Last night in Seattle, Matt Nisbet and Chris Mooney gave an informative and engaging presentation of their "Framing Science" work that has stirred some blogging scientists to react with great umbrage.
I was eager to hear the presentation and meet the speakers to see for myself what this controversy is all about. Last night's presentation was a thoroughly cogent explanation of framing and how they came to their conclusions. It included lots of supporting data and analysis, along with good and bad examples. I learned quite a bit, enough to see new light shining on some things that I thought I already understood fairly well. Lots to think about.
I suppose it helps that I've been studying framing since reading a consultant's report telling me to frame my work better back in about 2003. I didn't want to hear it then, and so I didn't. After about 2 years and much study and practice, I started to get it, and now the value of framing science is clear.
I won't recapitulate all of the issues and criticisms here. They're available online and can be accessed through the links above or a google search.

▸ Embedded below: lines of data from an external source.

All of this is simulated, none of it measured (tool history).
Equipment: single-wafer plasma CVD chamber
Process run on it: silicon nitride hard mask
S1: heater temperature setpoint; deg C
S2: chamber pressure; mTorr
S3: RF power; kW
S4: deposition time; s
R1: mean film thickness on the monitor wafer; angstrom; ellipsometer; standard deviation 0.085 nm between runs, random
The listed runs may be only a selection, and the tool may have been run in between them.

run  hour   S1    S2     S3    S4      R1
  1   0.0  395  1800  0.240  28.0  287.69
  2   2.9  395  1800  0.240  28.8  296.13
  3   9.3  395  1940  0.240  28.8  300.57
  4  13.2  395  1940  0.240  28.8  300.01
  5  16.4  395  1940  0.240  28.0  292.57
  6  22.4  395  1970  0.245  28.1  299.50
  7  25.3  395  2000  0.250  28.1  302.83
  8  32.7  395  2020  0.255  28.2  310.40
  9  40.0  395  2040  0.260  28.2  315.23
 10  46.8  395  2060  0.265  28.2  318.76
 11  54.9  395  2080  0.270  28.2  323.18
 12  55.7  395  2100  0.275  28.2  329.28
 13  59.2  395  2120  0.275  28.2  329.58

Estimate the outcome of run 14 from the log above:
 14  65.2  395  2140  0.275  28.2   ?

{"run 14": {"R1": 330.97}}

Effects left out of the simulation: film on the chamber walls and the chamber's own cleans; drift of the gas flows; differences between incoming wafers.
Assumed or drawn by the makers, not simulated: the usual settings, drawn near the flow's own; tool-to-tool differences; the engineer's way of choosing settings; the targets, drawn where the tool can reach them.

In my view, Chris and Matt are advancing the cause of getting public policy to be better informed by science. They're not out to undermine science or turn scientists into spinmeisters. They have a well-reasoned argument, some compelling case studies, and they're not saying they have all the answers. Afterwards, they expressed satisfaction at getting framing on the table for people who want to communicate science, and they're open to seeing the conversation evolve based on input and analysis from all quarters.
There's not much to object to here, which brings me back to the blogospherics. My best answer to why some people are upset is that framing requires scientists to drop superior airs, and that's hard for some scientists to do when they view the general public as deeply ignorant and ill-informed. Note to scientists: understanding evolution doesn't confer superiority any more than a silky smooth jump shot.